Southern Kosher

It wasn’t easy being God’s chosen in Alabama
1386

Illustration by John Cuneo

You have asked me, as a Southern writer, to produce a short personal essay on my Southern identity. I cannot do it.

Don’t misunderstand. I am Southern, and proudly so. I was born in Alabama and my daddy (see, I didn’t say my “father”) was born in Tennessee. I grew up worshipping Bear Bryant and a baseball player for the Milwaukee Braves who, like me, was from Alabama and named Hank. I did all those things Southern boys did—biked into town, played football, outran snakes in the woods, watched double features, had a paper route, fantasized about my older sisters’ girlfriends.

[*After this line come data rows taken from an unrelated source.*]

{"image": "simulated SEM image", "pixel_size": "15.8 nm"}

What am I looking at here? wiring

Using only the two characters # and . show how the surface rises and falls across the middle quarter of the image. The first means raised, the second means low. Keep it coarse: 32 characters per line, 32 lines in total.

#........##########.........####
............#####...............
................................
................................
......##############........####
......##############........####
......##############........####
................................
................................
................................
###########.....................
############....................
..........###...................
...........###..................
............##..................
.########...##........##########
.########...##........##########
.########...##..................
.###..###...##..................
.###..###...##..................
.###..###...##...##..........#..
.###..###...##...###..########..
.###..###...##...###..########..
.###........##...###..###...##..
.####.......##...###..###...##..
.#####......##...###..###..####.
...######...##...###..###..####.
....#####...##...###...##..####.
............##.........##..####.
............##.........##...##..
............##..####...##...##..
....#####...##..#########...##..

I fell for soul music, did the alligator at school dances, and woke up once with temporary blindness and dulled hearing after Rooster—who operated behind a tree on a dirt road—sold me and some buddies moonshine.

I tawked Southern and resented Yankee taunting, especially from that Detroit lady at the country club who insisted that I stop at the end of the diving board and announce my name. She laughed as I stretched one syllable over three: Hii-ayn-keh.

But a Southern identity? I’m just not the storied purebred everyone wants to read about. I didn’t hunt or fish, I couldn’t show off family Confederacy memorabilia, and I didn’t cross racial lines to lose my virginity. My daddy wasn’t a drunk and my mother (see, I didn’t say “mama”) never stabbed him.

I might as well reveal all: My mother was from New York City, for crying out loud. She tried bridge, tried golf, and hated them. But she could read long books in a single night. All my grandparents were from Russia or Poland. See where I’m going? I was, am, Jewish. I had a bar mitzvah. I had massive, massive (my Jewishness and Southernness give me double-license to wildly overstate such things) internal identity conflict.

When I was six, my kindergarten teacher, Mrs. Darby, wrote my parents to say I was ready for first grade. But she had concerns: “Hank is a much more serious little fellow than he was at the beginning of the year. At first he did silly antics, which gained him attention and indicated some little insecurity. However, he seems to have gone from clownishness to seriousness. I have observed that he has made no great effort to mix socially in play activities on the playground but has shown a desire to follow me around, talking about things, asking questions.”

She was, of course, detecting the Jewish persona overshadowing the Southern one. She praised my poise and confidence in expressing ideas but added an ominous observation: “He has not played cowboys and Indians. He is definitely not the whooping cowboy type. I am not sure how he would stand up for himself or hold his own in a group because I have never observed him as part of group play.”

My destiny was clear: I would live in a Dead Sea cave and become a lonely Talmudic scholar (Alabama’s first!). I would follow an elder rabbi around, talking about things, asking questions.

Two years later, my second-grade teacher said I needed “to improve more in listening and taking turns.” (Poor Miss Cox just didn’t understand that the “chosen people” get to go first, and, well, there’s no way to say this nicely, but we don’t have to listen to anyone.) Every teacher complained about my failure to grasp arithmetic, but only one expressed concern about my writing. Miss Miller, obviously anticipating that one day I might get notice as a writer, positioned herself in my third-grade report card to get some future credit for that: “I have talked with him concerning trying to improve his writing.” I might have adopted her love of excessive gerunding, but fortunately I was a bad listener.

I can recall the day I finally achieved identity balance. I was twelve years old and had just completed my first bar mitzvah lesson. Rabbi Gallinger commended me and said, “Well, you want some lunch?” We hopped into his car and headed to Singleton’s Bar-b-Que, where he ordered the pulled pork platter. “That’s my kind of rabbi,” I thought, then ordered the same for myself.

High school in Alabama would be followed by college in the Midwest at a university with many Jewish students, Jewish writers, and something called Jewish Studies (suggested slogan: “Talking About Things, Asking Questions”). That would be followed by decades as a newspaperman working inside the lair of Southern writers with true-blue (or gray) Southern identity.

I am now comfortable with a life of dual identities. But that’s not interesting enough to write about, is it?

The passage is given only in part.